Sunday, June 19, 2016

Ibanez SR500 SR500BM Soundgear Bass Guitar Review


Soundgear basses have been a part of the Ibanez line-up for a long time, and I have always been taken by their appearance, which includes features like the asymmetrical headstock, oval fretboard inlays, and the carved body which its phallic upper horn. But, until now I have never had the chance to spend much time with one. So, here are my thoughts on the SR500 Soundgear bass (model SR500BM), now that I have had the opportunity to take one for an extended test drive.

This Soundgear bass is not an entry level bass, and falls in with the crowd of lower priced basses that have a lot of features for not much dough. The body is made of mahogany, and it is sprayed with clear urethane finish. The five-piece jatoba (huh?) and bubinga neck has a really cool joint at the body that helps it bolt on solidly and still provide good access to the upper frets. Like anybody really plays up there. There are 24 medium frets set into the rosewood fretboard on this 34-inch scale neck, and there is a 12-inch radius and a narrow nut that is a touch under 1.5 inches.

The electronics package is very good for a bass in this price range, featuring a pair of Bartolini MK1 humbuckers and a EQB-IIIS pre-amp. They are wired up through a 3-band EQ with volume and balance knobs, as well as a mid shift switch. Rounding out the specs, the hardware includes a beefy bridge and sealed tuners.

Ibanez had this SR500 built in Indonesia, and the folks there did a great job of putting it together. The neck joint could not be tighter, the finish is even, and the fret work is good with no sharp edges or uneven fret heights. The one I tests was new and straight out of the box, and it only took a ¼ turn of the trussrod to get the string height where I liked it, and intonation was ok, so this was one of the shortest set-ups on record. It came set up with some sort of 0.045 to 0.105 roundwound strings, which are a good match for the tone and touch of this instrument.

This craftsmanship combines with the materials to make for a really good instrument. This one plays very smoothly with a comfortable (and fast) neck and good ergonomics. The electronics package is versatile, and there are a lot of very usable rock, jazz, and metal tones that can be coaxed from it. It can be smooth or growly, and everywhere in between.

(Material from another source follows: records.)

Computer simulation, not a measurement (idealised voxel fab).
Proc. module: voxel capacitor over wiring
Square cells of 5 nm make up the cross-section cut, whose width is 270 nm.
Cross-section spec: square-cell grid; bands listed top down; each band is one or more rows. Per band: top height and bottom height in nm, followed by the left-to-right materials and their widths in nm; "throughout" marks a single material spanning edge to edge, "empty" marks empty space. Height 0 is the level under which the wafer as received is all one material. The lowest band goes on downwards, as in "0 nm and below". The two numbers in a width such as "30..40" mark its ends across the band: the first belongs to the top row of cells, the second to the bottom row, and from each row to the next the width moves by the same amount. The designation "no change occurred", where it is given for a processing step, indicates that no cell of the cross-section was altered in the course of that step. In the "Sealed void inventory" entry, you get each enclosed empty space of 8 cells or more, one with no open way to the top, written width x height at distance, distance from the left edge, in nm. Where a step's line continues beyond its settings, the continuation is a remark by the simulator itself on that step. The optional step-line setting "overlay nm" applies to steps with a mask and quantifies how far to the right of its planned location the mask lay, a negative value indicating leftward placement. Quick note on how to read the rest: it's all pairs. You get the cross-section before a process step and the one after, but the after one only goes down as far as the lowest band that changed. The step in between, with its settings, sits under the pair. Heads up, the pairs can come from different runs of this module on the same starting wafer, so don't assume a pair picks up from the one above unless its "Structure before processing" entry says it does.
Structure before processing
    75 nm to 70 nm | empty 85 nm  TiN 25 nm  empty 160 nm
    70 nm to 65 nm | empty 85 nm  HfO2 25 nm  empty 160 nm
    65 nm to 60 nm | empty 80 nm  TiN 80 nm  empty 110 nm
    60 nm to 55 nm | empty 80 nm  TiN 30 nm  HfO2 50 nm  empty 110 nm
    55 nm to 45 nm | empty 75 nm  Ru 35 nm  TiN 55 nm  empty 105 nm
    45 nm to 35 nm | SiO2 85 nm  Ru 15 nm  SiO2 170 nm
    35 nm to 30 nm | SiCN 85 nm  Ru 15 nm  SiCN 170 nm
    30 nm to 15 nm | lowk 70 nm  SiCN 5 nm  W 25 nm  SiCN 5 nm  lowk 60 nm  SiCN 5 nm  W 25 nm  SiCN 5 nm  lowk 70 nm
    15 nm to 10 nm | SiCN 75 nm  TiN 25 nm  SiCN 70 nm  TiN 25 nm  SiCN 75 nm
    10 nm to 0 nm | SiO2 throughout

Oh, and I left one of the best parts for last – the SR500 will not break your back by any stretch of the imagination. The bass we are looking at here weighs in at 6 pounds, 13 ounces, which is about 4 pounds less than my Les Paul. Not bad!

The Ibanez SR500 Soundgear Bass is a versatile instrument that plays well and sounds good, and it is not super-expensive, either. These basses have a street price of $599.99 with no case (list $799.99), but I see them on closeout fairly often, and used ones do not seem to hold their value terribly well, so you might be better off watching Craigslist and eBay for a deal, as they come up pretty often. Check one out for yourself and see it is your cup of tea – you might be surprised.